Bringing quanta out of the cold

New technique from JILA researchers could free quantum technology from cold temperatures
AFM creating strong coupling with the quantum dot

Using atomic force microscopy the Raschke group was able to write information on a quantum dot at room temperature.

Image Credit
Steven Burrows and the Raschke Group/JILA

When it comes to working with atoms, or other quantum systems, some physicists prefer to keep them cold. That generally works well, but Earth is a warm place.

“We live in a heat bath,” joked Molly May, a JILA graduate student in the Raschke group.

Despite their small size, atoms have the ability to contain and carry information which makes them a promising platform for quantum sensing, metrology, and information processing. However, artificial atoms in the form of quantum dots can also encode information, and the information in those quantum dots can be controlled with light, May explained, making them attractive for these new applications.

But that gets tricky. Quantum dots and atoms tend to lose the information rapidly to their surroundings, so one has to work quickly and precisely. That typically means working in extremely cold temperatures. Extremely cold temperatures isolate the atoms, preventing them from interacting with their environment—which makes them easier to work with and control.

And if controlling and working with atoms is restricted to cold temperatures, that makes it harder to take advantage of atoms’ potential applications outside the lab, added JILA Fellow Markus Raschke. Now an advance from the Raschke group at JILA and their collaborators at the University of Maryland has brought quantum dots out of the cold, allowing them to work at room temperatures with precision and control.

Writing on a nanoscale

The Raschke group works with quantum dots that are about 8 nanometers across, more than 1000 times smaller than a human hair, which is big compared to atoms.

Writing information on a quantum dot involves changing its energy level from its ground state to an excited state. And photons—tiny packets of energy that make up light—can do that when they have a strong interaction (or are coupled) with the dot or atom.

But compared to the quantum dots or atoms, light—especially visible light—has a very long wavelength, almost a hundred times larger than the quantum dot. As a result, it has a very weak interaction with the quantum dot. Light needs to shine on the quantum dot for a long time to excite its energy level–i.e. write information on it.

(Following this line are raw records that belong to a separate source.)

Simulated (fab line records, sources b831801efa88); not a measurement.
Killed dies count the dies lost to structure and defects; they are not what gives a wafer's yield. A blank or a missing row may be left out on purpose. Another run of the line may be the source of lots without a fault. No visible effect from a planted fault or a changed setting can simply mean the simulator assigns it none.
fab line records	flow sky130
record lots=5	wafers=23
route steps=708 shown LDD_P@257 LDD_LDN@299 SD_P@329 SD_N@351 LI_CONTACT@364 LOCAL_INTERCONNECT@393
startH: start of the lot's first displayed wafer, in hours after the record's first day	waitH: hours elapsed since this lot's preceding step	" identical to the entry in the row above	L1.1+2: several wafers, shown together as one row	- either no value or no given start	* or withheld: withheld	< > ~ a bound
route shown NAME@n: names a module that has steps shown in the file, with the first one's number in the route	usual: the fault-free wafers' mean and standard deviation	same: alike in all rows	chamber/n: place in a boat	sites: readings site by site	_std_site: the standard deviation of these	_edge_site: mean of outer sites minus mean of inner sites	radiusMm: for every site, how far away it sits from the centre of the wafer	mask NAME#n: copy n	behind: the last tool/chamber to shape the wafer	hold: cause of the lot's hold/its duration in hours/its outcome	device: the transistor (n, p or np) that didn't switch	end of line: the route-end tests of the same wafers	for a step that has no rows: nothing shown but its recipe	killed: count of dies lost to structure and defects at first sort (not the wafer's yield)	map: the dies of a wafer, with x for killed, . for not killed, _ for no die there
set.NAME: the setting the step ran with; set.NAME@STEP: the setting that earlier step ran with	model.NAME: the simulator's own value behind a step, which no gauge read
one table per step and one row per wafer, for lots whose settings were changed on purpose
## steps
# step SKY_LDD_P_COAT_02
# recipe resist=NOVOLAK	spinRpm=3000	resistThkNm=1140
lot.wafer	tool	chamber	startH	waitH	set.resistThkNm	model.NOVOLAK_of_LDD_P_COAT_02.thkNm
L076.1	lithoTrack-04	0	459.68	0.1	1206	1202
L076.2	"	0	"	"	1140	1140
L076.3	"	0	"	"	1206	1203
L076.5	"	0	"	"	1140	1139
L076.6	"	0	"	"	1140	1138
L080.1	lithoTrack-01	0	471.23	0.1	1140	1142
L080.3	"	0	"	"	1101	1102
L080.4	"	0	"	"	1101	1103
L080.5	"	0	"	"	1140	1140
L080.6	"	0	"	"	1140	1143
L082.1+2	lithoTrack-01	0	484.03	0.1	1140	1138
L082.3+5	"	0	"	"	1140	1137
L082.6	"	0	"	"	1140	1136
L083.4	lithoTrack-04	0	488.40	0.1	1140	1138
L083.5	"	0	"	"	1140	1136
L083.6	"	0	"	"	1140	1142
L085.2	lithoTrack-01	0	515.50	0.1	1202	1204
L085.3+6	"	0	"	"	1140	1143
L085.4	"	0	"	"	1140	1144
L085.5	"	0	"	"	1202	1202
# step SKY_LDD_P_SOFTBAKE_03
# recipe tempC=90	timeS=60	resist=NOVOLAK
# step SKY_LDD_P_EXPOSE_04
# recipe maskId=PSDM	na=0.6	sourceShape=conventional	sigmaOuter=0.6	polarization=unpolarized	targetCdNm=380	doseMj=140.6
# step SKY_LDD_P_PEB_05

However, over that time, the movement and coupling of the atom knocks its excitation out of phase, hitting other atoms and molecules, or simply internal processes. That phase decoherence causes the atom to lose its information to the surrounding environment.

There are two ways to work around this. One option is to work in high vacuum and at ultra-cold temperatures, usually around a few micro-Kelvin, to reduce the chances of this phase decoherent interaction. That requires complex cooling or refrigeration techniques in a lab, which isn’t always ideal.

The other option is to squeeze your light into a space smaller than its wavelength, ideally comparable to the size of the quantum dot. Using nanoscale antennas, e.g., made by metallic nanostructures, you can create an optical nano-cavity, squeezing the light into a smaller space. But those cavities are static. You either hit the dot or you don’t, May explained.

“Even when you get lucky and find a quantum dot, you cannot tune the cavity or control the interaction,” she added.

"It was truly exhilarating when we saw the signal for the first time and we're convinced it is real.” - Markus Raschke

Some like it hot

To work at room temperature and control the quantum state, May looked to optical atomic force microscopy (AFM), a technique already used at JILA that uses a 10 nanometer needle-like gold tip, as a tool to compress the light into the tiny space needed to get strong interaction with the quantum dot.

When she shines light on the gold tip, it focuses it into a narrow region at the tip apex, creating an optical nanocavity with the quantum dot sample positioned into the near-field of the tip apex – one small enough to interact with that tiny dot.

“It works like the antenna in your phone, just for light. The tip nano-cavity collects the light that we shine on it and focuses it to a tiny spot,” May said.

The AFM now provides the advantage that the tip can move around. So May can position the tip near the quantum dot with atomic precision. Strong coupling sets in at very short distances between the tip and the quantum dot. When that happens, the tip and the dot exchange information really well, May explained, tossing photons back and forth like ping-pong ball.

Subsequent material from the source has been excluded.